Theorem:  A_TM is undecidable.

Proof:
 -  For contradiction, assume A_TM decidable, i.e., there is a TM S that
    accepts input <M,w> if M accepts w, and rejects if M does not accept w
    (either because M rejects or loops).
 -  Construct TM D that includes S as a "subroutine".  On input <M>, D runs
    S's instructions on <M,<M>>; if S accepts, D rejects; if S rejects, D
    accepts.  In other words, on input <M>, D rejects if M accepts input
    <M> and D accepts if M does not accept input <M>.
 -  What happens if we give <D> as input to D?  D should reject if D
    accepts input <D> and D should accept if D does not accept input <D>,
    i.e., D accepts input <D> iff D does not accept input <D>.
 -  Contradiction!  Hence, D cannot exist, which means S cannot exist,
    i.e., no TM can decide A_TM -- by the Church-Turing thesis, this means
    there is no general algorithm for solving this problem!

Corollary:  ~A_TM (the complement of A_TM) is unrecognizable.
    (Because A_TM is recognizable but undecidable and from the fact that
    for all languages L, L decidable iff both L and ~L recognizable.)
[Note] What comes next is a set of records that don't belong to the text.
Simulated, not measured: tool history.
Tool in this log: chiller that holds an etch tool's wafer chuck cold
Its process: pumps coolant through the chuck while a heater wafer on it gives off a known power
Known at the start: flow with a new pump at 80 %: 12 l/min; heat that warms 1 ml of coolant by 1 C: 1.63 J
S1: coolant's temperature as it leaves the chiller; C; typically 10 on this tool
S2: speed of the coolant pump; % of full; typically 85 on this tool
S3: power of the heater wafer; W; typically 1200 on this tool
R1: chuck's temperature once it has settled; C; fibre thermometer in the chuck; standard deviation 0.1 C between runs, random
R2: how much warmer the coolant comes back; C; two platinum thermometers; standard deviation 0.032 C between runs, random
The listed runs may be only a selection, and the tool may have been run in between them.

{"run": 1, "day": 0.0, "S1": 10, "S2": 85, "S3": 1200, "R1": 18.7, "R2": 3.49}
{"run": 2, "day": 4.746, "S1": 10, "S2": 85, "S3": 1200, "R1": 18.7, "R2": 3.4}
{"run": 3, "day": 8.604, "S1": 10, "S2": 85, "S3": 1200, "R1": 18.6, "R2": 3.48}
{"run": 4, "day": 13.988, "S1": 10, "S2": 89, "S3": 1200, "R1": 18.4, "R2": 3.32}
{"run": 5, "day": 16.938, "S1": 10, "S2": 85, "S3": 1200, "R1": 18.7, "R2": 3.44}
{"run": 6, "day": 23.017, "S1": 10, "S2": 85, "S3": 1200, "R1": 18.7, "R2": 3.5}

HALT_TM = { <M,w> | M is a TM that halts on input w } is undecidable.
Proof:  For a contradiction, suppose HALT_TM has decider H, and consider:
    A = "On input <M,w>:
         1. Run H on <M,w>.  Reject if H rejects.  Otherwise,
         2. Simulate M on w.  Accept if M accepts; reject if M rejects."
Then, A accepts <M,w> if M accepts w, and A rejects <M,w> if M loops on w
or if M rejects w, i.e., A decides A_TM, a contradiction.
Hence, HALT_TM is undecidable.
HALT_TM is recognizable (on input <M,w>, simulate M on w and accept if M
accepts or rejects), so this means ~HALT_TM is unrecognizable.